I host a few Source game servers and run a plugin that dumps player chat to a MySQL database. I have quiet a bit of chat history and was looking for something interesting to do with it. I'd like to build a system that allows members of my community to determine what is and isn't 'acceptable'.
My thought is that it'd work something like this: Somehow, I allow my community members to view chat logs (without identifying who said what) and they mark the logs as 'acceptable' or 'unacceptable'. I'd have to figure out if it will just show a block of text from a time frame, or just a specific user in a certain time frame, or just individual lines (could be good...could also mean the user completely missed the context of the chat).
This would work somewhat like the captcha system, where multiple users would end up grading the same series of chat logs. From there, I'd get values for groups of words. The theory is that it'd create a threshold where certain things are acceptable and others are not. After a set amount of my existing logs have been graded, I'd have a meaningful way of determining if a message met the standards my community has defined.
My questions are these -
- What would you recommend I show my users that are grading the logs? Should I show them a set of X chat lines? Should I show all chat lines in 5 minute intervals? Should I narrow these two windows down by only showing messages of 1 user during those time frames of X lines? Or should the users grade each line individually? I am planning on placing a limit on how many lines/groups a specific community member can grade per day.

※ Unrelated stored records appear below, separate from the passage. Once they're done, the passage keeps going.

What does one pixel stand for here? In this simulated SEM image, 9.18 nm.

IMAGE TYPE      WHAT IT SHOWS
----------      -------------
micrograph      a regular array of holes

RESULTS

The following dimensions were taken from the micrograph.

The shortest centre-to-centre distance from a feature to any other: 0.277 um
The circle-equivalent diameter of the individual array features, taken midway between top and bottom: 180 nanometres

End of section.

- What would an appropriate way be to design the database storing all of this data? Currently, each individual chat line is stored as it's own row in MySQL. Each has a unique ID as well as the full text of the chat message sent in game. I've also got the player name and server it was received from but I don't see those as necessary.
- I'd like to create this in such as way that it becomes self sufficient / adaptive to the community and what they consider acceptable. Over time, more lines would be graded and added to the thresholds/calculations to determine if a message is 'good'/'bad'. If anyone has built something like this, can you point out pitfalls I should avoid while building this?